Monday, Aug. 06, 1984

When Uncle Lends a Hand

Federal bailouts of near bankrupt companies were all but unheard of prior to 1970. Since then there have been several examples of last-minute largesse from Uncle Sam. Among the most spectacular cases:

Chrysler. The 1970s energy crisis left Detroit's third-largest automaker almost out of gas. The company was slow to convert to fuel-efficient small cars and faced increasingly tough opposition from both the Big Two and Japan; by mid-1979, Chrysler had accumulated nearly $500 million in losses, as well as the industry's largest backlog of unsold vehicles. Chairman Lee Iacocca, hired shortly after being fired as president of Ford, went to Washington with pleas for aid that in December 1979 netted Chrysler $1.5 billion in loan guarantees. The controversial bailout proved to be a good investment. Three weeks ago, Chrysler reported a record $802.9 million in profits for the second quarter of 1984, more than it had previously earned in any full year. Last summer the company paid back the remaining $813 million that it had borrowed with the aid of the guarantees, beating the scheduled repayment deadline by seven years. The Federal Government actually made a profit on the bailout. Eleven months ago, Chrysler bought back 14.4 million stock warrants that it had given the Government in order to secure the loan guarantees. Profit to the U.S. Treasury: $311 million.

Lockheed. The big defense contractor flew into trouble as the 1970s began because of development outlays for its Tri-Star jumbojet, which never made money and is now out of production, and vast cost overruns on the giant C-5A military cargo carrier. In 1971 the Senate, by a one-vote majority, approved $250 million in now expired loan guarantees. Last year Chairman Roy Anderson was able to report that booming military business had helped Lockheed achieve record profits of $263 million.

Penn Central. The 1968 merger of the Pennsylvania and New York Central railroads was the largest corporate consolidation up to that time. But management squabbles and a crushing debt load derailed Penn Central in June 1970, three days after the Nixon Administration rejected a company plea for $200 million in loan guarantees. Bankruptcy, however, turned out to be only an intermediate stop. To keep the railroad running, the following year Washington provided up to $125 million in guarantees and later absorbed the company's rail operations into Conrail, the Government-run railroad. Now a diversified manufacturer (1983 sales: $2.5 billion) with operations ranging from energy exploration to the production of missile systems--but not the railroad business--the reorganized Penn Central earned $19.7 million last year.

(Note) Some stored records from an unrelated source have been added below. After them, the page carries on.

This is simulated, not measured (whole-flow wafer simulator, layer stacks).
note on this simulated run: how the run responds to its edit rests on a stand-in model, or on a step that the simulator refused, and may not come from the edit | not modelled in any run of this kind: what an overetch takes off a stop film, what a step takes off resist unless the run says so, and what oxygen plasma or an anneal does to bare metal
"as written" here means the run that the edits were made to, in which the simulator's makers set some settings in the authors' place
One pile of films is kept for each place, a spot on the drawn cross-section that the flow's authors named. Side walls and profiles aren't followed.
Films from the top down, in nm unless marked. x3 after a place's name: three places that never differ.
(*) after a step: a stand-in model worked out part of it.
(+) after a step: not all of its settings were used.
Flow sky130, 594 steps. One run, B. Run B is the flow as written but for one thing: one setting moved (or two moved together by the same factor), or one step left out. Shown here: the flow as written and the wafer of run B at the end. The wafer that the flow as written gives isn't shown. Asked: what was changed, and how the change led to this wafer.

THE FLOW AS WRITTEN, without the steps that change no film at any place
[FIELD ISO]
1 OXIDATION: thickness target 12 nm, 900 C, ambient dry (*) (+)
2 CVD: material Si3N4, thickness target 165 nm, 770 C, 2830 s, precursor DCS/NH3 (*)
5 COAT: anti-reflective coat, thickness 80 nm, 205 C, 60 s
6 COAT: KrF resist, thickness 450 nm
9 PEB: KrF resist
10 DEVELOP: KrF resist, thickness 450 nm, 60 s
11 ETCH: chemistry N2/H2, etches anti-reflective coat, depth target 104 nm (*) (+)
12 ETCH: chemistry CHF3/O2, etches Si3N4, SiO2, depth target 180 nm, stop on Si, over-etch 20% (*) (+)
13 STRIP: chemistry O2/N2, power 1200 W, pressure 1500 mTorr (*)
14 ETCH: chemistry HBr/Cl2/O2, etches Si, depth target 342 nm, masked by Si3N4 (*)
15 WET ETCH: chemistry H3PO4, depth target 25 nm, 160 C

Not every supplicant, however, has gone to Washington and come away with bundles of cash. The Government turned down Pan American World Airways in 1974 when the carrier said it needed about $10 million a month in subsidies to stay aloft. Instead, the Civil Aeronautics Board allowed Pan Am to take rescue measures, such as sharing markets with TWA.

While some of the bailouts have been successful, many businessmen and politicians charge that they are unfair to competitors, potentially costly for taxpayers and thwart the working of the market economy. Says Stuart Eizenstat, the top domestic policy adviser to President Jimmy Carter and an architect of the Chrysler rescue: "In the few bailouts that we've done, the benefits have outweighed the disadvantages.

But that's precisely because we've done so few."